He also attempted to show that the locality where his store was situated had a bad reputation so far as the honesty and general character of its residents was concerned, and that he had a short time before the killing been informed by a friend that it was likely another attempt would be made to burglarize his place of business. The court, however, refused to admit this last-mentioned testimony.
Defendant also offered evidence of his previous good character, and when the county attorney cross-examined these character witnesses he was permitted by the court to question them as to whether these witnesses had known of certain assaults made by defendant upon children who had attempted to steal various objects from his store at different times. All of the witnesses denied having heard of such incidents, and the county attorney made no effort to substantiate his inference that they had occurred by any evidence. This was the substance of the evidence upon which the jury returned the verdict of manslaughter.
There are some twelve assignments of error properly stated under nine legal propositions, which we will consider in the order that seems best to us.
[2] Assignment number twelve is as to the sufficiency of the evidence to sustain the verdict. It is undisputed that defendant fired the shot which killed deceased, and there was no evidence offered on behalf of the state which would show that such killing was justifiable or excusable, or that the grade of the killing could not exceed manslaughter. Such being the case, the burden was upon the defendant to raise a reasonable doubt in the minds of the jury as to whether he was justified or excusable in the killing, or as to whether it was only manslaughter. Section 5050, supra. Defendant attempted to meet this burden by showing that he fired the fatal shot under a reasonable belief that his life was in danger, and that the deceased was engaged in the commission of a felony, to wit, a burglary of defendant's premises. Whether or not the evidence raised this reasonable doubt was peculiarly a question for the jury, and we cannot say, as a matter of law, that it was not justified in holding that the circumstances, although perhaps believed by the defendant to indicate that his life and property were in danger, were not such as to justify a reasonable man in this belief. The assignment that the evidence was insufficient to support the verdict is not well taken.

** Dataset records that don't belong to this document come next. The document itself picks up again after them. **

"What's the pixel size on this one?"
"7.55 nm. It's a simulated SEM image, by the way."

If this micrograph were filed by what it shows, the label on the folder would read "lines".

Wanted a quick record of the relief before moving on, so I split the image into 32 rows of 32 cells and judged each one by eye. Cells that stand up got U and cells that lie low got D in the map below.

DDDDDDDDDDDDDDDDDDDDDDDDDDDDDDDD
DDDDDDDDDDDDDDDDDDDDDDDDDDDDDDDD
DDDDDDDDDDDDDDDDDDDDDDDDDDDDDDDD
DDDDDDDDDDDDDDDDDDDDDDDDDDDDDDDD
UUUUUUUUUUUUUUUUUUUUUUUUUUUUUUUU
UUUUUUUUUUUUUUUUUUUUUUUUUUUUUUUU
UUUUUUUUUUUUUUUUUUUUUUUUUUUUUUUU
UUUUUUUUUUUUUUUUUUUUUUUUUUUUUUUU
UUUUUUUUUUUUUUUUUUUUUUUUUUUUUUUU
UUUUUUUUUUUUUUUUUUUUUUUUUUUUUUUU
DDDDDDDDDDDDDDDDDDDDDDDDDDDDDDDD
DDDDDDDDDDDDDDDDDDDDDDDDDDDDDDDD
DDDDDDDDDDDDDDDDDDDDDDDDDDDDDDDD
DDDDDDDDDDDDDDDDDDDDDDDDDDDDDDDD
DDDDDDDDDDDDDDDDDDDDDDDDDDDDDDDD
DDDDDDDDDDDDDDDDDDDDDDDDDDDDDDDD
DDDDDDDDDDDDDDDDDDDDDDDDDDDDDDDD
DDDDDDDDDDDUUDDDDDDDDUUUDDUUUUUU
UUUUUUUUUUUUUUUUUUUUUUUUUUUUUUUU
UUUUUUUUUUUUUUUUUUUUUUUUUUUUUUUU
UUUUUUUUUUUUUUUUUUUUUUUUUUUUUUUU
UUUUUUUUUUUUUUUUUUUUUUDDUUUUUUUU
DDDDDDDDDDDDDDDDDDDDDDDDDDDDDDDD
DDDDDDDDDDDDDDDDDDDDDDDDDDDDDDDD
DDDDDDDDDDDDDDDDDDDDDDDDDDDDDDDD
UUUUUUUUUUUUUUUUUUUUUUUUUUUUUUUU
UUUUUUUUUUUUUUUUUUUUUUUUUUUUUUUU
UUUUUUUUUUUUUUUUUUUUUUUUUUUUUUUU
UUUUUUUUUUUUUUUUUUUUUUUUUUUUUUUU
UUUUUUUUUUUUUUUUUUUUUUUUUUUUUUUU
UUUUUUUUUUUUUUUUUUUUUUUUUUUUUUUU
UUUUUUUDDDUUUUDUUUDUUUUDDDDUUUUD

[3, 4] Nor do we think there is merit in the eleventh assignment of error, to the effect that the court erred in giving instructions to the jury upon murder in the first and second degrees, and in submitting to it verdicts covering these offenses. It is of course the law that the court should not instruct upon any degree of an offense which is not reasonably sustained by some phase of the evidence. We need not, however, decide whether the evidence would have sustained a verdict of murder in either the first or second degree. The jury by its verdict of manslaughter acquitted the defendant of the more serious crimes, and even if there was error in the giving of the instructions it was not prejudicial.
[5, 6] The first assignment of error is that the court should have granted defendant's request for an interpreter. It is urged that defendant is an ignorant Italian, incapable of speaking or understanding the English language correctly, and that he could not properly present his testimony without the aid of an interpreter. In the case of Escobar v. State, 30 Ariz. 159, 245 P. 356, we have discussed a somewhat similar situation and have held, in substance, that it is within the sound discretion of the court as to whether an interpreter is provided for the benefit of a defendant, and that the test of an abuse of discretion is whether or not such failure has hampered the defendant in any manner in presenting his case fairly to the jury. We have examined the reporter's transcript and are of the opinion it shows affirmatively that the defendant both spoke and understood the English language to such an extent that he was in no way hampered in giving his testimony before the jury. There was therefore no error in denying him the services of an interpreter.
[7, 8] The second assignment of error is that the court permitted the introduction of certain photographs of the defendant taken at the locus in quo after the commission of the crime and over his protest. We have examined the transcript on this point also and it appears therefrom that there was a dispute as to whether any protests were made by the defendant at the time, he saying that there were, and the officers who were present insisting that he not only did not protest, but voluntarily assisted in the taking of the photographs. It was within the discretion of the trial court to determine under these circumstances whether they were admissible, and we cannot say from the record this discretion was abused. The same rule applies to assignment number three, which refers to the introduction of certain alleged fragmentary and incomplete statements of the defendant. Neither of these assignments is well taken.
[9] The fourth assignment is that the court erred in excluding evidence of the dangerous and lawless reputation of the vicinity of the locus in quo; of the communication to defendant of threats to burglarize his store, and of previous burglaries and attempted burglaries of the store, all of this evidence being offered as bearing upon the reasonableness of the defendant's apprehension of danger under the circumstances as described by him. So far as the previous burglaries are concerned, it appears from the transcript that defendant was permitted to testify in regard to them quite fully, but he was not allowed to show the dangerous and lawless reputation of the vicinity, or that he had been told recent threats to burglarize his store had been made. We are of the opinion that this was error on the part of the trial court. Certainly a man who lived in a locality which was notoriously lawless, and who had been told that his premises were about to be burglarized, would have far more reason to apprehend that his property and life were in danger than one whose place of business was in a peaceful and law-abiding community where no previous burglaries or threats of burglaries had ever been made. After all, under the circumstances of this case, it is very clear that the vital issue was, did defendant, as a reasonable man, have ground to believe that in order to protect his life or person from great bodily injury, or his premises from the commission of a felony by intrusion thereon, it was necessary to resort to the use of firearms? Anything which would affect the belief of a reasonable man in regard to these matters, and which was known to the defendant, would be highly material in aiding the jury to place themselves in his position and, seeing what he saw and knowing what he knew at the time, decide whether he acted as a reasonable man. The exclusion of the evidence was therefore erroneous and we think prejudicial.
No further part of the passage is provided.